Sarah Callaghan 1
Rutherford Appleton Laboratory, United Kingdom
When I was asked to speak about the physical and earth sciences, I thought this was a very broad area to cover! So I decided that the best approach was to focus in on a number of issues and examples.
I am a member of the British Atmospheric Data Center (BADC) and we are one of the United Kingdom’s National Environmental Research Centre’s (NERC’s) data centers. NERC funds the majority of the earth sciences and ecological research work in the United Kingdom. I am part of a federation of data centers, which covers the environmental sciences broadly, including hydrology, atmosphere, ecology, ocean and marine, and so on. We deal with a lot of data from many different fields.

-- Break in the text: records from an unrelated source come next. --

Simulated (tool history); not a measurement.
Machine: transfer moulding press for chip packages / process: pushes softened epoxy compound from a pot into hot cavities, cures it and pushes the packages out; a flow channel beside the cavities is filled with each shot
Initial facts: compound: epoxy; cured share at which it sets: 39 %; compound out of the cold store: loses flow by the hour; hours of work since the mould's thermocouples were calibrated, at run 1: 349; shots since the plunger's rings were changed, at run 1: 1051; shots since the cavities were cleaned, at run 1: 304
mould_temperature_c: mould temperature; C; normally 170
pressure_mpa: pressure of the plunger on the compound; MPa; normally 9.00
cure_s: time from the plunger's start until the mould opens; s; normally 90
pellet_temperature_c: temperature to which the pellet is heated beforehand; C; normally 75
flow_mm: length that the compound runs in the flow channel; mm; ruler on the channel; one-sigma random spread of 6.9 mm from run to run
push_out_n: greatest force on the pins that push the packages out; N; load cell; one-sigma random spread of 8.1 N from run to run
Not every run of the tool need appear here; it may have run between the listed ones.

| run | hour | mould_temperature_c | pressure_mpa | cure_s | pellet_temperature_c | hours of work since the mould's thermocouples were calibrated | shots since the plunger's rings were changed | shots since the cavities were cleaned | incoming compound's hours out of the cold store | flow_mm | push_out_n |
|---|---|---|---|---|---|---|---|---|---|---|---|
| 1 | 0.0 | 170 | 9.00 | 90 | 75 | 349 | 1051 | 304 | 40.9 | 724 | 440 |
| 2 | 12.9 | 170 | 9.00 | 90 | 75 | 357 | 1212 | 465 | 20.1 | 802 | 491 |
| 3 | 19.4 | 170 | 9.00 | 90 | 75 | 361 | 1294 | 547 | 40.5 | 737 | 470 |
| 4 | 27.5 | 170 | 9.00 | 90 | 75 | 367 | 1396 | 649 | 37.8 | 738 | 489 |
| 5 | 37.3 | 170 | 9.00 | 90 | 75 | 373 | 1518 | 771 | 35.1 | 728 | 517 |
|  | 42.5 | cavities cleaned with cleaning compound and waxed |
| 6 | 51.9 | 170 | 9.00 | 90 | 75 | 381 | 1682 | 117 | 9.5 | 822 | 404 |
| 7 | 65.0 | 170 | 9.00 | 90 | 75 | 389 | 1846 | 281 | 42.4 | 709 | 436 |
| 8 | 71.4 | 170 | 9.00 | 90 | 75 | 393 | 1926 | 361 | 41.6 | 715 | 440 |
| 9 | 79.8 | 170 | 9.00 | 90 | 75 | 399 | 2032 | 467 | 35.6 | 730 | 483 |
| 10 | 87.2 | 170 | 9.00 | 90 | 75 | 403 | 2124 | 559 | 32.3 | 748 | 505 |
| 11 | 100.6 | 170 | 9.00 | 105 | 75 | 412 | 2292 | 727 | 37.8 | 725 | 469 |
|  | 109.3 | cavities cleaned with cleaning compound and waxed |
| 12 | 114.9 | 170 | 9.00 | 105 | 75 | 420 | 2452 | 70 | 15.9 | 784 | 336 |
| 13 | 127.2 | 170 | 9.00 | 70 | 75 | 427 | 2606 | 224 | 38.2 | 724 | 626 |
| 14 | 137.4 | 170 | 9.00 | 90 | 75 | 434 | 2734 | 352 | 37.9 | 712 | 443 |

It is important in our work to define what a dataset is for ourselves because otherwise, datasets can get very fuzzy. We define a dataset as a collection of files that share some administrative and/or project heritage. In the BADC we have about 150 real datasets and thousands of virtual datasets. We have also 200 million files containing thousands of measured or simulated parameters. The BADC tries to deploy information systems that describe those data, parameters, projects and files, along with services that allow one to manipulate them. Also, in 2010 we had 2800 active users (of 12000 registered), who downloaded 64 TB of data in 16 million files from 165 datasets. To put that into context, less than half of the BADC data users or consumers are atmospheric science users. We have people coming to us to download data for all sorts of reasons, even including school children.
So, what are data for us? Data can be anything from:
• A measurement taken at a single place and time (e.g., water sample, crystal structure, particle collision)
• Measurements taken at a point over a period of time (e.g., rain gauge measurements, temperature)
• Measurements taken across an area at multiple times by a static instrument (e.g., meteorological radar, satellite radiometer measurements)
• Measurements taken over and area and a time by a moving instrument (e.g., ocean traces, air quality measurements taken during an airplane flight, biodiversity measurements)
• Results from computer models (e.g., climate models, ocean circulation models)
• Video and images (e.g., cloud camera images, photos and video from flood events, wildlife camera traps)
• Physical samples (e.g., rock cores, tree ring samples, ice cores)
1 Presentation slides are available at http://www.sites.nationalacademies.org/PGA/brdi/PGA_064019.
Historically speaking, even though it was very labor-intensive to create new datasets, it was often (relatively) easy to publish the data in a visual form, like an image, graph or table. This picture is an example of one of the earliest published datasets. It was created by Robert Hooke and dates back to 1665.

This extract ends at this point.